A COUNCILLOR is calling on community groups to set up a foodbank to help the most needy residents in his village.

Queensbury councillor Michael Walls came up with the idea after one villager was turned away from a church-run foodbank in Bradford because he did not have the right postcode.

Unemployed plasterer Paul Clare, 44, went to theTrussle Trust's Bradford Central Foodbank only to be given a food parcel as a one-off gesture and told he could not go back because he lived in BD13.

"It was made clear I would not be able to go back. I've been banned for not living in the right place but people in BD13 get as hungry as everyone else. I felt degraded," he said.

Cllr Walls said he was disgusted to hear what had happened to Mr Clare. As a result, he is looking at Queensbury setting up its own foodbank to make sure locals do not go hungry.

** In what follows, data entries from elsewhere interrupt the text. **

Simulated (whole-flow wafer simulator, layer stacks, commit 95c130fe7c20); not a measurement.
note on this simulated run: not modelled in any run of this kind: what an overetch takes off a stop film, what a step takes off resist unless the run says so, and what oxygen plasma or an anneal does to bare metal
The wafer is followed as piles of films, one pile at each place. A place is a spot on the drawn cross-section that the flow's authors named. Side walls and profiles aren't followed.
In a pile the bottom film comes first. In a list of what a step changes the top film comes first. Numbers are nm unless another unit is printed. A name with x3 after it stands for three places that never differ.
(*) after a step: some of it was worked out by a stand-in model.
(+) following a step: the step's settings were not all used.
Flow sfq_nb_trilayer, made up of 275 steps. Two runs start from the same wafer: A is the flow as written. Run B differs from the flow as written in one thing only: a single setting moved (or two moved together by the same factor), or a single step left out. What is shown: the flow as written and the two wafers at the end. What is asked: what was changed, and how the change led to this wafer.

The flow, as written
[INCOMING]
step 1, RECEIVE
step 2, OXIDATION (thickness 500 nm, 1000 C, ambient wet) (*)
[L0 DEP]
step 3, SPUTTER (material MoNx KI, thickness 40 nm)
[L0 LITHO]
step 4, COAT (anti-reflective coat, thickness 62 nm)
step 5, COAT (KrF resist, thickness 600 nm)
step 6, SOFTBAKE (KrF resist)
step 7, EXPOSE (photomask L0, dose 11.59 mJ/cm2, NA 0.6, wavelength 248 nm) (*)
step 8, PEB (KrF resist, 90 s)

"I had no idea it was a postcode lottery when it came to getting food parcels. I was disgusted to hear what happened to this man. It took a lot for him to go and ask for help. He has worked for 28 years until just recently losing his job, he went there out of desperation. I rang the foodbank concerned to check it out myself and they confirmed it. If you are not in postcode one to five, then seven to eight you are banned from it," he said.

A Trussle Trust spokesman for the Bradford Central Branch, based at the Jubilee Centre in Jermyn Street, said it had reduced the area it helps because it was getting too big and were advised to do so by the Trussle Trust. It now covers BD1 and all the other postcode areas that touch it - BD2, BD3, BD4, BD5, BD7 and BD8. A Bradford North branch opened in Eccleshill last year for the BD2, BD9, BD10, BD17, BD18 areas and Calverley Village in LS28.

"We rely on the public for our donations and have to have some kind of structure. We only give out parcels to people who have vouchers from the job centre and are in the areas we cover. If people from out of our areas slip through and still turn up with a voucher we would not turn them away. We gave food to people from Queensbury a couple of times when that happened last month.

"Even though we condensed our areas last year we still doubled the number of parcels we gave. To cover more areas we would need more food donations and more places to store it all," said a spokesman for the Trust.

In the last six months, its biggest demand for food parcels has come from BD4 - which takes in the Bierley, Bowling, East Bierley, Laisterdyke and Tong areas.

Recently one of its volunteers left the Central Branch to open a foodbank in Wyke, the spokesman added: "So other foodbanks are being set up. It would be great if Queensbury got involved and we would certainly support this."

Cllr Walls said he would be talking to the local church and to people at the Queensbury Community Programme.